HAI138 Rehabilitation child slaves
project description
In 1890, Haiti was one of the first countries to abolish slavery, but nowadays about 300.000 children work as slaves in the household of their host parents. Restavek Freedom is committed to let restaveks go to school and offers them psychosocial help. Host parents are made aware of their responsibility: exploitation and/or exclusion from school is not accepted. Every child has the right to education and a safe environment! Deputies work together with ‘Woord en Daad’ (word and deed) in this project.
why this project?
Many children in Haiti cannot or are not allowed to continue living at home, for example because of poverty, and are put in a host family for a long time by a mediator. There they get room and board. In exchange for that, the child has to help in the housekeeping. The parents often do not know exactly where their child is staying, while the child ends up in a lonely and vulnerable position.
impact
Every child in the program of Restavek Freedom gets accelerated education. This makes them as capable as possible to still be part of society. Additionally, every child gets guidance from a social worker. This help is essential in building self-confidence and self-awareness. Furthermore, this counsellor ensures a safe home situation for the child, most of them continue staying with their host family. Restavek Freedom also focuses on awareness of church leaders among others, to treat restaveks with charity, inform, do preventions in schools and lobby the government via ‘Woord en Daad’.
what can we learn?
The practice of restaveks is widely socially accepted in Haiti. Restavek Freedom overcomes the current ideas with the biblical message of love and justice. Do we dare to speak up for the suppressed? To go against the established order? But also, do we act if children are oppressed?
story of Sophia
Sophia* is a cheerful girl who came to the program of Restavek Freedom at the age of 10. Before that she had never attended school. She was sent to a woman with a family by her mother to do housework there. Sophia does not remember how old she was when she was sent to this woman. Her mother is psychologically weak and her father did not want to take care of her, this was also the reason that she was sent away from home. She told the counsellors of Restavek Freedom what kind of work she had to do and that she was often the victim of violence. She said that everything that went wrong in the house, was always her fault and that she had to pay for it in the form of violence. Besides physical violence, she was also sexually abused by the neighbour of the woman she worked for. At some point she was hit so hard that she fled to a school principal who lived near the woman. The school principal made sure that she ended up at Restavek Freedom.
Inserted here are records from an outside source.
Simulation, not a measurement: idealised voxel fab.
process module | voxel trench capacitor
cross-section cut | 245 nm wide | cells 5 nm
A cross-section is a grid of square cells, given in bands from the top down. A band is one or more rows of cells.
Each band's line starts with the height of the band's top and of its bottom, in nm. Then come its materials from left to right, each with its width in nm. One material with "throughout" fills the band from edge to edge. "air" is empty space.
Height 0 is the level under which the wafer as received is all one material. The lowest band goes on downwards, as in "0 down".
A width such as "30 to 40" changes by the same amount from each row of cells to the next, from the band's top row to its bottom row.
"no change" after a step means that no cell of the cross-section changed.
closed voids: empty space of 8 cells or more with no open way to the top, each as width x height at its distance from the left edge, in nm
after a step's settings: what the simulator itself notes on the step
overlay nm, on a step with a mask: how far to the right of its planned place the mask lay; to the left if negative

Currently, Sophia is 17 years old. Last year, she was chosen to be the leader of her class and she is doing that very well. Soon, Sophia will be allowed to represent Haiti at an international conference for women’s rights in Boston. However, she will always carry her past with her. She is often bothered by depressive thoughts and she also longs for the love of her father. However, her father does not feel the need to be in contact. In the future, she would like to become a businesswoman, so that she can financially help the organisation that helped her so well. We believe that that is possible!